The number of publications we use in our Expert Score calculation might always be different per product, since more publications may have reviewed a certain product versus another.
To figure out the weighting distribution, we use a Rubric Weighting system. The Rubric Weighting system is basically the Trust Score converted from a percentage to a decimal. Here are some examples:
|Trust Score||Rubric Weight|
The final formula is:
266.89 / 3.54 = 75.39% = Expert Score
The Expert Score is then used alongside
the Customer Score to calculate the Dell S2721HGF monitor’s TrueScore.

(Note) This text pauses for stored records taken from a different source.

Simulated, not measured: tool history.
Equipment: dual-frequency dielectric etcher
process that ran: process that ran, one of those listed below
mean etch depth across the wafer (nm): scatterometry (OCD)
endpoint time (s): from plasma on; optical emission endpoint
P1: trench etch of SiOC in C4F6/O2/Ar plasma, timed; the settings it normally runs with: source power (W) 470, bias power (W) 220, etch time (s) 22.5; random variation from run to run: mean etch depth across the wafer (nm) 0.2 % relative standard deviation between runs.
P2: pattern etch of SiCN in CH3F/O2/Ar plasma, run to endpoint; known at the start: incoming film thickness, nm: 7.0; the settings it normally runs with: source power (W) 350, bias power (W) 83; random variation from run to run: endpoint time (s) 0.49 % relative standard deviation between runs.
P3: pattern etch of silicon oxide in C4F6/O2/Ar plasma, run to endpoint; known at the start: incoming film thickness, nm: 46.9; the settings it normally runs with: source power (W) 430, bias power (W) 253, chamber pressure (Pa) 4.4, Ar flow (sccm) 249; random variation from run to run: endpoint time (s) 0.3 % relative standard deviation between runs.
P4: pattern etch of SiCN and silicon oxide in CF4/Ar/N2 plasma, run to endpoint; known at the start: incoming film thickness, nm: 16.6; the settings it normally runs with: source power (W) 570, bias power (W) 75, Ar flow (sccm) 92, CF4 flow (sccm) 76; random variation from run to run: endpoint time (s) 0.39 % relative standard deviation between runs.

The second component to calculating a True Score is the Customer Score which is calculated by taking a weighted average of three large online retailers’ average customer scores for a single product. Let’s continue using the Dell S2721HGF monitor’s data as an example.
The Customer Score formula is:
Here’s a table of the customer score data of the Dell S2721HGF monitor:
|Online Retailer||Dell S2721HGF|
Average Customer Score
|Number of Customer Reviews|
We need to convert the Customer Scores to the 0-100 logarithmic scale first.
This is our initial method of calculating True Scores that involves a 75-25 rating between the expert and customer scores. This version is live on the site but is in the process of being updated to version 2.0 that uses a probabilistic model.
75 is given to the experts, and we value the customer’s voice and input towards long-term usage of products, but the issue of fake customer reviews is concerning, which is why they’re given only 25%.
Here’s the True Score formula:
True Score = (Expert Score x 0.75) + (Customer Score x 0.25)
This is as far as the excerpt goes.